File picture: Ross Jansen File picture: Ross Jansen
Cape Town – Concerns about the privacy of information shared affected response rates to the just-concluded Census 2021 Mini Test conducted by Stats SA.
This despite assurances from officials of the national statistics agency that confidentiality of information collected is protected under the Statistics Act.
The act provides for a fine of up to R10 000 and/or imprisonment of up to six months for fieldworkers or other employees of Stats SA who are found guilty of contravening it.
In a statement, Stats SA said: “We are experiencing a general decline in response rates due to concerns about information security.”
Other challenges of collecting data faced during the Mini Test included: “Accessing households in high-walled security complexes due to safety and security concerns and respondent apathy due to the current political and social environment.”
According to the agency: “Every Stats SA official is sworn to uphold the confidentiality of collected data. Employees of Stats SA will be legally bound, by signing the oath of confidentiality, never to disclose individual information gathered in the course of their duties.
"The oath continues to apply even after employment has ceased.”
In the frequently asked questions section of its website, Stats SA offers the guarantee that “Section 8 of the Statistics Act states that no unauthorised person or organisation (including government departments) can have access to individual information that is gathered in terms of the act.”
The act states: “No other government organisation can look at any individual information collected during the census except when the data have been aggregated for report purposes and the respondent’s personal details have been excluded.”
Other challenges were a level of respondent fatigue due to the long census questionnaire, which hampered maximum co-operation from respondents as well as managing to recruit fieldworkers from within their enumeration areas.
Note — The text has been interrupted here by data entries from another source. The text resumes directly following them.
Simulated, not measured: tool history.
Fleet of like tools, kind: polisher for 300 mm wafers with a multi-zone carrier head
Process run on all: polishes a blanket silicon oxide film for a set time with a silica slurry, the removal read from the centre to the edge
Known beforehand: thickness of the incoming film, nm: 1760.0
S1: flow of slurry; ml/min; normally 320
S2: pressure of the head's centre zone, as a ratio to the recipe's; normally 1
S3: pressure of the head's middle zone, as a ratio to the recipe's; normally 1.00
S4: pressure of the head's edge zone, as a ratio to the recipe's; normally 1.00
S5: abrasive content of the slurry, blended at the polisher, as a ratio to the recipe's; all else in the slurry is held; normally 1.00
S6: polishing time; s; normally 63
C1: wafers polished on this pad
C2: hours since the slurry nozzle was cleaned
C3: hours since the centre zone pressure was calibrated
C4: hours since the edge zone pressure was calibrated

Stats SA said it “appoints census fieldworkers from their areas of residence so that they can be able to walk to their designated enumeration areas, make appointments with households where required and limit transport challenges among other issues”.
Census 2021 will be the first digital population count in South Africa that will use enhanced methods of data collection which involves the use of tablets.
The Census 2021 Mini Test is the first phase towards conducting the total population count, with the pilot that will be conducted in October 2020 and the main census in October 2021.